Bill regulating Arkansas libraries fails in committee
A bill that would have regulated the way libraries handle challenged books failed in the Arkansas House Judiciary committee Tuesday.
In Arkansas, all school districts and media centers are legally required to set up their own book challenge processes. Senate Bill 81 would have created one standard policy for all libraries, regardless of size. The process would have let book challenges be appealed to city and county governments.
Jonesboro Republican Sen. Dan Sullivan, the bill’s sponsor, spoke on his respect for libraries and said he wanted to create one consistent, transparent system for challenging books.
“Children go to the library all the time without their parents,” he said, explaining that he wanted to protect those children from harmful materials.
Sullivan said there had been misinformation and rumors that could keep his bill from passing.
Rep. Ashley Hudson, D-Little Rock, said although the bill may be designed to protect minors, it could be used to censor books with diverse or controversial viewpoints— something she said had been proven in other legal cases.
“If we go to Case v. Unified School District, what the court found is that all of the books that were considered educationally unsuitable tended to come from either gay, Jewish, or Black authors,” Hudson said.
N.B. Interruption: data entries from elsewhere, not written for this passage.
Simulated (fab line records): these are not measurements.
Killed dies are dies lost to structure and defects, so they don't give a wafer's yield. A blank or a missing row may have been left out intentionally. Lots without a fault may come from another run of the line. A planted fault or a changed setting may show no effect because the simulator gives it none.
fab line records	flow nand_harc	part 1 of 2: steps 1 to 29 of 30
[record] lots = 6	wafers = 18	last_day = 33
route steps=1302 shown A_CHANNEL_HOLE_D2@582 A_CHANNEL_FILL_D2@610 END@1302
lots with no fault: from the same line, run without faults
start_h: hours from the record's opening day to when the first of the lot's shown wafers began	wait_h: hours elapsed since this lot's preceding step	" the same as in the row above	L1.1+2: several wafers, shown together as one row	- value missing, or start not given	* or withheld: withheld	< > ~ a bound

During public comment, Central Arkansas Library System Executive Director Nate Coulter said this new system could clog up the courts for years.
“Lawyers are expensive and lawsuits are expensive,” he said. “And if the county or the city loses a lawsuit because they took some book out for content or viewpoint, you're going to pay the attorney’s fees for the people who brought that lawsuit.”
The bill failed during a voice vote, but Sullivan can try to bring the bill back to a House committee in the future.